Halo Infinite, a glorious return to form for one of the most legendary game franchises, has already amassed a sizeable community of excited players numbering in the hundreds of thousands. This accumulated fervor has occurred weeks before the Halo Infinite campaign is even available, centering solely on the strengths (and weaknesses) of the Halo Infinite multiplayer experience. My oft-proclaimed love for the Halo campaigns over the years has yet to be tested against Halo Infinite, but I didn't expect the online portions of this ambitious title to hook me quite as Halo Infinite has.
I'm not shy about professing my aversion to online multiplayer games in general; being multiplayer-centric doesn't immediately disqualify a game from joining my rotation of frequent plays, but it does make it considerably less likely that I'll enjoy my time with it. Halo Infinite's multiplayer has surprised me in a way I didn't expect, and has made me fall in love with a multiplayer game.
Epic for years to come
Halo Infinite is the latest chapter in the legendary Halo franchise, and in many ways is the quintessential title for Halo fans. Halo Infinite's multiplayer is polished, crisp, and filled with fun and excitement at every turn. It also promises to evolve and grow for years to come.
A polished and action-packed multiplayer experience
Traditionally, I prefer to play video games solo rather than connect with other players online, a stance that mirrors my real-world tendencies. The few times I've spent any significant amount of time in a competitive online multiplayer game, such as various Call of Duty or Battlefield titles, or Counter-Strike, one of three things has happened: The game is merely a way for me to fill in the gaps between other activities; I have friends or family with whom to play the game; or I'm genuinely enjoying my time with the game.
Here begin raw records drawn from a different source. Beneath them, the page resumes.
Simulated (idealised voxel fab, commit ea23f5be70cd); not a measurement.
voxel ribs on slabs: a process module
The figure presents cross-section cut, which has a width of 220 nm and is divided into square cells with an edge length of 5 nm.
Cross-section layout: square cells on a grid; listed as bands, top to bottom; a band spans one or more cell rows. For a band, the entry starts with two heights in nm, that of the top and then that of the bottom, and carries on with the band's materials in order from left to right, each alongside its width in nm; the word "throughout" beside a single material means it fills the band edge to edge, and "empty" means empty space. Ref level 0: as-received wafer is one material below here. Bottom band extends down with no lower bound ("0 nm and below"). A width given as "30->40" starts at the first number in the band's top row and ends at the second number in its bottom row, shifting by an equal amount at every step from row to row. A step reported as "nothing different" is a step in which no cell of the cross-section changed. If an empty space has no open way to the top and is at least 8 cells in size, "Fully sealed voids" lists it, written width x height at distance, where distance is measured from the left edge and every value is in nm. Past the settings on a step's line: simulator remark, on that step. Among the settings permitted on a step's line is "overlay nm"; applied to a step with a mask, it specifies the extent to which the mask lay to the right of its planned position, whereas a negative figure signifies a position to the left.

It's not necessarily that I dislike all multiplayer games, as several in the past have managed to snag my attention (like Chivalry 2, for example), but those instances are few and far between. Halo Infinite, developed as a soft reboot of the Halo franchise by 343 Industries and Xbox Game Studios, has managed to usurp expectations to become a game I find myself genuinely eager to return to time after time, even without anyone else I know playing with me.
Halo Infinite is a pretty traditional first-person multiplayer shooter on paper, but its execution delivers minute-to-minute gameplay that rarely fails to excite. In a similar vein to past Battlefield titles (and even Battlefield 2042 to a degree, despite its rough state at launch), Halo Infinite is decidedly "shareable," with constant moments that make you feel like the super-powered Spartan soldier whose boots in which Halo Infinite places you. This remains true even if your FPS skills or experience with Halo titles is middling, since Halo Infinite places less of a focus on individual brilliance.
Ultimately, this is where Halo Infinite removes itself from the first-person shooter pack for me. While most other games in the genre have every player build out their abilities and loadout in isolation, Halo Infinite throws everyone into the throes of war on equal footing. Your personal identity is still maintained thanks to Halo Infinite's customization systems, but your performance instead relies on teamwork, employing strategy in every encounter, and your ability to take advantage of Halo Infinite's advanced, multi-layered sandbox environments to their utmost potential.
Even when I'm playing Halo Infinite alone, I don't feel cut off from the rest of my team. Without sources of communication like voice or text chat, Halo Infinite still manages to encourage team play in a way I feel other games lack. With visuals cues like pinging, seeing your teammates through your HUD, and, yes, the time-honored method of "teabagging," there are already countless tales of Halo Infinite players communicating with complete strangers, even on the enemy team, in a variety of ways.
Elsewhere, Halo Infinite simply delivers a premier first-person shooter experience. Movement and controls are tight and precise; weapons, vehicles, and equipment are (mostly) balanced and tuned to perfection; maps are visually stunning and well designed. All of this comes together to form a polished package, in stark comparison to other multiplayer games plagued with technical flaws, blatant imbalances, and more. When it comes to the core gameplay loop, there's next to nothing to complain about in Halo Infinite. Unfortunately, that's not true in every case.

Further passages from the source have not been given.